The lawsuit said, “No student should be forced to use private facilities at school, like locker rooms and restrooms with students of the opposite sex.”
The American Civil Liberties Union (ACLU) has filed a motion to intervene on behalf of the transgender student. The ACLU’s motion maintains that a student should be allowed to use restrooms that are in line with their gender identity and have a right “to access facilities consistent with her gender identity on a nondiscriminatory basis.”
The motion states, “The parents seek to take away her right to be an ordinary high school girl, marginalizing and segregating her from her classmates and teammates.” The transgender student is currently a sophomore at Virginia High School.
A directive from the Obama administration states that transgender students should be allowed to use bathrooms and locker rooms that correlate with their gender identities or risk federal funding. As a result, nationally, schools are grappling with privacy and student rights as they attempt to accommodate students who are transitioning between genders while in school.
Last year, the Virginia school district changed its policy that barred the transgender student from using the girls’ bathrooms and locker rooms to align with the federal rule, the lawsuit states. This change in policy caused distress among the girls using the facilities alongside the transgender student.
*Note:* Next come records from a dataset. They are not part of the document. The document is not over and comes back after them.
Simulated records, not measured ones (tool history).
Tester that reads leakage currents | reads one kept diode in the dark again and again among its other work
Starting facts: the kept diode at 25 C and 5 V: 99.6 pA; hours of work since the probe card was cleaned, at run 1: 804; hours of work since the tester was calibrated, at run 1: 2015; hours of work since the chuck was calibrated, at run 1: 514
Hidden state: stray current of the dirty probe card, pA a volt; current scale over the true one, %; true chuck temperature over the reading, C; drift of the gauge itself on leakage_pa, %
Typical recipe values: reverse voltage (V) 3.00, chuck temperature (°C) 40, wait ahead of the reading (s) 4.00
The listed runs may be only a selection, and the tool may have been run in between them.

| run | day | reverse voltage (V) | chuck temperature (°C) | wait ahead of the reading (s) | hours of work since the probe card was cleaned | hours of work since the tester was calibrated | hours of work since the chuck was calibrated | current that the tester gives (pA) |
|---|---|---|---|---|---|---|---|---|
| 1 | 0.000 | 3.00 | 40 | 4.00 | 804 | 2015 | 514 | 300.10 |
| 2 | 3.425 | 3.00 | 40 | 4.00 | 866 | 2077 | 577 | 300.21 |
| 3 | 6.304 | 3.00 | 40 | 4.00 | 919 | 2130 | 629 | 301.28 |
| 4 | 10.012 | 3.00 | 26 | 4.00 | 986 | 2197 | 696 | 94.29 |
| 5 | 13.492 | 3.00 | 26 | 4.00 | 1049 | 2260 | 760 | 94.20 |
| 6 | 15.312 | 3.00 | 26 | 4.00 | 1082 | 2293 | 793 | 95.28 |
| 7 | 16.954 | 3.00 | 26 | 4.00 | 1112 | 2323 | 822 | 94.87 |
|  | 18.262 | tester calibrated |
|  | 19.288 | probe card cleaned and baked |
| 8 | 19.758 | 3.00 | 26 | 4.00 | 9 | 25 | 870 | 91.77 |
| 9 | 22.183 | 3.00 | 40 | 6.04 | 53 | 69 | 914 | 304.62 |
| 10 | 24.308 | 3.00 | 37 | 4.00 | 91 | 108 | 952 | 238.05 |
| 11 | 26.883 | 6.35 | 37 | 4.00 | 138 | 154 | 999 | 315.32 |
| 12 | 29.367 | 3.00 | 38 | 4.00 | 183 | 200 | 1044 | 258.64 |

According to the lawsuit, students who had to deal with the locker room behavior of the transgender student, which included questioning a girl about her bra size, dancing to sexually explicit music and changing clothes near girls who wanted privacy. The ACLU motion claims that this is an example of “salacious phrasing” for behaviors normal for a teenage girl.
Ben Feist, ACLU for Minnesota spokesperson told the Minneapolis Star Tribune, “We’re surprised that this person is singled out for just being transgender.”